United States District Court, D. Nevada

October 23, 2019

AMMIANUS POMPILIUS aka Anthony Prentice and ANTHONY SALAZAR, Plaintiffs
STATE OF NEVADA EX REL, et al., Defendants



         Plaintiffs Ammianus Pompilius and Anthony Salazar (collectively Plaintiffs) are in the custody of the Nevada Department of Corrections (NDOC). They filed a first amended complaint (FAC) in state court, which the defendants removed to this court. It appears from the documents and the removal statement that removal to federal court was proper. I now screen the FAC (ECF No. 1-2) under 28 U.S.C. § 1915A.


         Federal courts must conduct a preliminary screening in any case in which an incarcerated person seeks redress from a governmental entity or officer or employee of a governmental entity. See 28 U.S.C. § 1915A(a). In its review, the court must identify any cognizable claims and dismiss any claims that are frivolous, malicious, fail to state a claim upon which relief may be granted, or seek monetary relief from a defendant who is immune from such relief. See Id. § 1915A(b)(1), (2). Pro se pleadings, however, must be liberally construed. Balistreri v. Pacifica Police Dep't, 901 F.2d 696, 699 (9th Cir. 1990). To state a claim under 42 U.S.C. § 1983, a plaintiff must allege two essential elements: (1) the violation of a right secured by the Constitution or laws of the United States, and (2) that the alleged violation was committed by a person acting under color of state law. See West v. Atkins, 487 U.S. 42, 48 (1988).

         In addition to the screening requirements under § 1915A, the Prison Litigation Reform Act (PLRA) requires the federal court to dismiss an incarcerated person's claim if “the allegation of poverty is untrue” or if the action “is frivolous or malicious, fails to state a claim on which relief may be granted, or seeks monetary relief against a defendant who is immune from such relief.” 28 U.S.C. § 1915(e)(2). Dismissal of a complaint for failure to state a claim upon which relief can be granted is provided for in Federal Rule of Civil Procedure 12(b)(6), and the court applies the same standard under § 1915 when reviewing the adequacy of a complaint or an amended complaint. When a court dismisses a complaint under § 1915(e), the plaintiff should be given leave to amend the complaint with directions as to curing its deficiencies, unless it is clear from the face of the complaint that the deficiencies could not be cured by amendment. See Cato v. United States, 70 F.3d 1103, 1106 (9th Cir. 1995).

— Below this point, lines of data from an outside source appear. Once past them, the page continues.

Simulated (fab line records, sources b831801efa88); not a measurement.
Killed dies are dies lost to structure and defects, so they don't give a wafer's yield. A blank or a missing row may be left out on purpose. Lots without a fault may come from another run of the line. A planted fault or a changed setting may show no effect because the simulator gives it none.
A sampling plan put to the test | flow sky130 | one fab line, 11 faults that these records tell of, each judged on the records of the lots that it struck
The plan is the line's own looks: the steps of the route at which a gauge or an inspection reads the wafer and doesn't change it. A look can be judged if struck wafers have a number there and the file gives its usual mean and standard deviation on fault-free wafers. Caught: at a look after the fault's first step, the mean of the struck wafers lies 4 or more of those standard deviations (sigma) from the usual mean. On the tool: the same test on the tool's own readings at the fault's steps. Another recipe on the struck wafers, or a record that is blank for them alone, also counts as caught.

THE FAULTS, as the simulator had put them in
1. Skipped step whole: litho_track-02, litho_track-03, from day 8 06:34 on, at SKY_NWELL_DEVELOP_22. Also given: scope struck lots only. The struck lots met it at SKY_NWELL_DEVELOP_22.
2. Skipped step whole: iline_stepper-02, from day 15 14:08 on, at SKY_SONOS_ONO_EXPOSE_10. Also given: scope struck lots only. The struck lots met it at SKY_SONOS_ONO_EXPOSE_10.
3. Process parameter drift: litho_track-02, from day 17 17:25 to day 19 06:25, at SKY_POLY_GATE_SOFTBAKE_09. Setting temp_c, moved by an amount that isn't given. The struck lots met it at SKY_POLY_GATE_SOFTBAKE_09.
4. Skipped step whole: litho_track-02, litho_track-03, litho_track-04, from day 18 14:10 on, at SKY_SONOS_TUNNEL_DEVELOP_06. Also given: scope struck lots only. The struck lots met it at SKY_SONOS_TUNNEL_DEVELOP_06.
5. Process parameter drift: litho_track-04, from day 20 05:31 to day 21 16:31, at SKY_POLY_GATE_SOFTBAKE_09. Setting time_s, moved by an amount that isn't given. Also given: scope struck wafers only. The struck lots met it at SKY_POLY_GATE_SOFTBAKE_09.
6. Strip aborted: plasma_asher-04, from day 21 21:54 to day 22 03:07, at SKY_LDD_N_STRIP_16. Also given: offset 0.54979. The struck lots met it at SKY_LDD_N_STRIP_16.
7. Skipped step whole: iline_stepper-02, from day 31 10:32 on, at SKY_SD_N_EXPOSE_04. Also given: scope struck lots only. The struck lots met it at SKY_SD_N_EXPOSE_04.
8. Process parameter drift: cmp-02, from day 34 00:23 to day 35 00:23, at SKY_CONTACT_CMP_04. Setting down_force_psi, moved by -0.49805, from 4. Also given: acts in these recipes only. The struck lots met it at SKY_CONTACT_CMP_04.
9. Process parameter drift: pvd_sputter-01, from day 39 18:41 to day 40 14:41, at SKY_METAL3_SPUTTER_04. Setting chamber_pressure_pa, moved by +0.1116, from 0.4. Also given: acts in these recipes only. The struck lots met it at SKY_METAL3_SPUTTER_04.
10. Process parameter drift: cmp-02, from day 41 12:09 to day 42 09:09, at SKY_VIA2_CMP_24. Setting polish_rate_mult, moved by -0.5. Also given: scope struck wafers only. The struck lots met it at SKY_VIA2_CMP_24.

         Review under Rule 12(b)(6) is essentially a ruling on a question of law. See Chappel v. Lab. Corp. of Am., 232 F.3d 719, 723 (9th Cir. 2000). Dismissal for failure to state a claim is proper only if it is clear that the plaintiff cannot prove any set of facts in support of the claim that would entitle him or her to relief. See Morley v. Walker, 175 F.3d 756, 759 (9th Cir. 1999). In making this determination, the court takes as true all allegations of material fact stated in the complaint, and the court construes them in the light most favorable to the plaintiff. See Warshaw v. Xoma Corp., 74 F.3d 955, 957 (9th Cir. 1996). Allegations of a pro se complainant are held to less stringent standards than formal pleadings drafted by lawyers. See Hughes v. Rowe, 449 U.S. 5, 9 (1980). While the standard under Rule 12(b)(6) does not require detailed factual allegations, a plaintiff must provide more than mere labels and conclusions. Bell Atl. Corp. v. Twombly, 550 U.S. 544, 555 (2007). A formulaic recitation of the elements of a cause of action is insufficient. Id.

         Additionally, a reviewing court should “begin by identifying pleadings [allegations] that, because they are no more than mere conclusions, are not entitled to the assumption of truth.” Ashcroft v. Iqbal, 556 U.S. 662, 679 (2009). “While legal conclusions can provide the framework of a complaint, they must be supported with factual allegations.” Id. “When there are well-pleaded factual allegations, a court should assume their veracity and then determine whether they plausibly give rise to an entitlement to relief.” Id. “Determining whether a complaint states a plausible claim for relief . . . [is] a context-specific task that requires the reviewing court to draw on its judicial experience and common sense.” Id.

         Finally, all or part of a complaint filed by an incarcerated person may therefore be dismissed sua sponte if that person's claims lack an arguable basis either in law or in fact. This includes claims based on legal conclusions that are untenable (e.g., claims against defendants who are immune from suit or claims of infringement of a legal interest which clearly does not exist), as well as claims based on fanciful factual allegations (e.g., fantastic or delusional scenarios). See Neitzke v. Williams, 490 U.S. 319, 327-28 (1989); see also McKeever v. Block, 932 F.2d 795, 798 (9th Cir. 1991).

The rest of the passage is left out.